There are a lot of foods I like. Duh, right? No seriously, work with me here. The list is extensive. In fact, I’d say I like more food than I don’t like… I don’t naturally have a sweet tooth. It’s pretty easy to go overboard on my sweetness quotient. I prefer foods a little further on the savoury or bitter spectrum. There is one GIANT, HUGE, ENORMO exception, though.
Uhmuhgush, people. I’m a brownie maniac. I eat them all. I eat fudgy brownies, cakey brownies, blondies (I know, maybe that’s stretching the category a bit), BROWNIES. All of them. I like brownies made with pounds of butter and sugar, fake-you-out brownies made with black beans or beets (Yes, those are things. They’re pretty darned good.) I could eat my weight in brownies, and I’ll take all the edge pieces, thankyouverymuch. Crispy edges forever!

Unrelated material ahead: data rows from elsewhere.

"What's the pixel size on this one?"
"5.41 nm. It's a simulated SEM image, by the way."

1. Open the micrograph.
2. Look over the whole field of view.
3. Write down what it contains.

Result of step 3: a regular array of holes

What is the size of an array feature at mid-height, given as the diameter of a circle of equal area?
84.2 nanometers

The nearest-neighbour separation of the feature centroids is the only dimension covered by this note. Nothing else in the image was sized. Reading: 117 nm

Having this little piece of knowledge in your kit should keep you from being surprised when I say that I fell in love with some crispy brownie snacks provided at a conference I attended a couple of weeks ago. They’re made commercially and sold pretty widely. By pretty widely, I mean Wegman’s and other well-stocked grocery stores have them. BUT PEOPLE. Wegman’s and other well-stocked grocery stores are at least a half an hour’s drive in either direction for me AND there’s one other problem.
When I say I’m cheap, what I mean is that I look at a package of something and size up just how much it would take me in raw materials to create it myself. If that item exceeds the price per pound I can make it at -you know, doing normal, mentally healthy things like factoring in cost of energy needed to cook/create, my hourly rate, and whether I have the requisite equipment- I can’t pay for it. (See barbecue sauce, ranch dressing mix, Cool Ranch Doritos, and pretty much my entire site.)
So I made my own. And I made it every bit as CRUNCHY as the stuff you can buy, wicked INEXPENSIVE, completely PRESERVATIVE AND ADDITIVE FREE, and AS TASTY AS or TASTIER THAN the original. Crispy, crunchy, not-even-a-little-chewy, rich, chocolate brownie wafer cookies studded with English toffee bits and chocolate chips; it’s Toffee Brownie Crackle, friends, and it is magnificently habit-forming!
Proof of the crunch factor!
- Parchment paper is non-negotiable. I did not test this with silpats. It might work, but I haven’t given it a whirl yet. Don’t try putting it directly on the pan sans parchment or SOMETHING, though, because good luck prying that stuff off of a pan.
- There’s no denying that the batter is sticky and a little tricky to spread thin. If you hold the parchment to the far side of the pan with one thumb and use an offset spatula to spread the brownie batter toward you, then pin the parchment a little further down on the far side of the pan and repeat, you should be able to get it good and thin. An offset spatula really is the best tool for the job here, but a silicone spatula will stand in well if necessary.
- Notice I keep saying to spread the batter thin. That’s pretty key here. Spread it as close to the edges of the parchment paper as you can possibly spread it.
- When you ‘score’ the Brownie Crackle, do not ‘cut’ it. Just lightly drag your knife down through it to ‘draw’ a line on which you’ll break it later. I’d advise scoring a grid of 1 1/2-inch sized squares or diamonds.
- Don’t let the Brownie Crackle bake until it is hard as a rock. That will mean it is burned. Instead, pull the pan from the oven and touch a piece. Does it feel mostly firm with a little give? You’re probably good. It will crisp up as it cools! After it cools, if you find that it’s still a little chewy or soft (this could happen do to variations in the calibrations of ovens), you can break it apart and bake it at 250°F until it finishes crisping up.